Looking for guidance we can start with Part 33 which gives us the rule that the DAL must be appropriate to the risks identified in the safety analysis. Since the question is about FADECs, it's worth looking at the Advisory Circulars, starting with AC 33.28-3 Guidance Material For 14 CFR §33.28, Engine Control Systems.

Chapter 9 addresses software.

9-1. Rule Text. Section 33.28(g) reads:

“(g) Software. The applicant must design, implement, and verify all associated software to minimize the existence of errors by using a method, approved by the FAA, consistent with the criticality of the performed functions.”

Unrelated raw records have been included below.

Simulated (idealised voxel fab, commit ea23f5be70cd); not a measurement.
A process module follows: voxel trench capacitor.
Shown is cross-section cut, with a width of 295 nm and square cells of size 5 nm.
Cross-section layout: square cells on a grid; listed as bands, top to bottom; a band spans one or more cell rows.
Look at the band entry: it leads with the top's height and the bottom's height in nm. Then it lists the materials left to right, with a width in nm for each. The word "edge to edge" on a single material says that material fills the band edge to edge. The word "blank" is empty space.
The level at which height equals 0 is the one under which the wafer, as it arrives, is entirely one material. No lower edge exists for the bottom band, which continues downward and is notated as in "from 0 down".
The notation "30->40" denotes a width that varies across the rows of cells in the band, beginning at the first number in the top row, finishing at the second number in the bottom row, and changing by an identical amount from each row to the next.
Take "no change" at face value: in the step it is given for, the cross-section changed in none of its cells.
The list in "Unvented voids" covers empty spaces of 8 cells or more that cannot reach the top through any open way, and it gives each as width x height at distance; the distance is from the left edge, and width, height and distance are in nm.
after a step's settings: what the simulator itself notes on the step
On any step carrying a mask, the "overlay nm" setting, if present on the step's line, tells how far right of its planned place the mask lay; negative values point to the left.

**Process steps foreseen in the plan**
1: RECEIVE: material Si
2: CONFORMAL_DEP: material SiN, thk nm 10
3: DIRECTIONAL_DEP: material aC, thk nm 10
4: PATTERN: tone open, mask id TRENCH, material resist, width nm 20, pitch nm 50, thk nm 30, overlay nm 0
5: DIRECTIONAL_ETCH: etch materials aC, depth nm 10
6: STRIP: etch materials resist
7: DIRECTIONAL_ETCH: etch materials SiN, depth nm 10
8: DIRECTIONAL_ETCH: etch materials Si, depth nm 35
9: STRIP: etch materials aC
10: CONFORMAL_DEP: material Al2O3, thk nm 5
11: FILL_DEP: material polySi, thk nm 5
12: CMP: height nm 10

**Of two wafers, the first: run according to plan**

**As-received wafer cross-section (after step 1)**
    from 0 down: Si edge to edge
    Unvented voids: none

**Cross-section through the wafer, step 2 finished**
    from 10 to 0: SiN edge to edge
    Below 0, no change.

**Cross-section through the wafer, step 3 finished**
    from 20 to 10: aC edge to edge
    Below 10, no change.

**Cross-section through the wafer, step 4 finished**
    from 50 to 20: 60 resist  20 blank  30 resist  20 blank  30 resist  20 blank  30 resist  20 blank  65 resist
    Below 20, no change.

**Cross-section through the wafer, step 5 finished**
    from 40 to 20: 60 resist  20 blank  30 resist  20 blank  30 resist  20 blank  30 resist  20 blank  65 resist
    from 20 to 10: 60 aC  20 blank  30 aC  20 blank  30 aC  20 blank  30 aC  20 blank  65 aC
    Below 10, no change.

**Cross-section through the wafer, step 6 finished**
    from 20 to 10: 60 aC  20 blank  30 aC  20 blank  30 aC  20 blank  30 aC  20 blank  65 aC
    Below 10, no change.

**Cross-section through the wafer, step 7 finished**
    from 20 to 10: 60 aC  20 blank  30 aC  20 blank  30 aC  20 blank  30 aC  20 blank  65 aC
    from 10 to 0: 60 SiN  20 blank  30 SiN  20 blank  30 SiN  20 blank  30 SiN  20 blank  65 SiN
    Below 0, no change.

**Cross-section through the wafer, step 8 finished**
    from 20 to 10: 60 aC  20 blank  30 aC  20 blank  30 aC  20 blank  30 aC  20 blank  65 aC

Moving down to the software section:

9-2. Guidance: Software.

d. Software levels.

(1) The level of software required for certification depends on the criticality of the functions it performs. For example, failures resulting in significant thrust or power increases or oscillations may be more severe than an engine shutdown. Therefore, consider these failures when selecting a given software level.

(a) Design, implementation, and verification of software as specified in Level A (DO-178C) is normally needed for turbine engines.

(b) For a reciprocating engine EECS, software implemented as specified in Level C is the minimum acceptable requirement.

(c) The applicant may choose to evaluate the failure condition criticality of EECS functions to determine if Level B or C software would be adequate. The applicant must coordinate this evaluation with the aircraft designer and the cognizant aircraft ACO during the EECS development program.

So it would appear that assuming your twin-engine helicopter used turbine engines, the FADEC would require Level A software.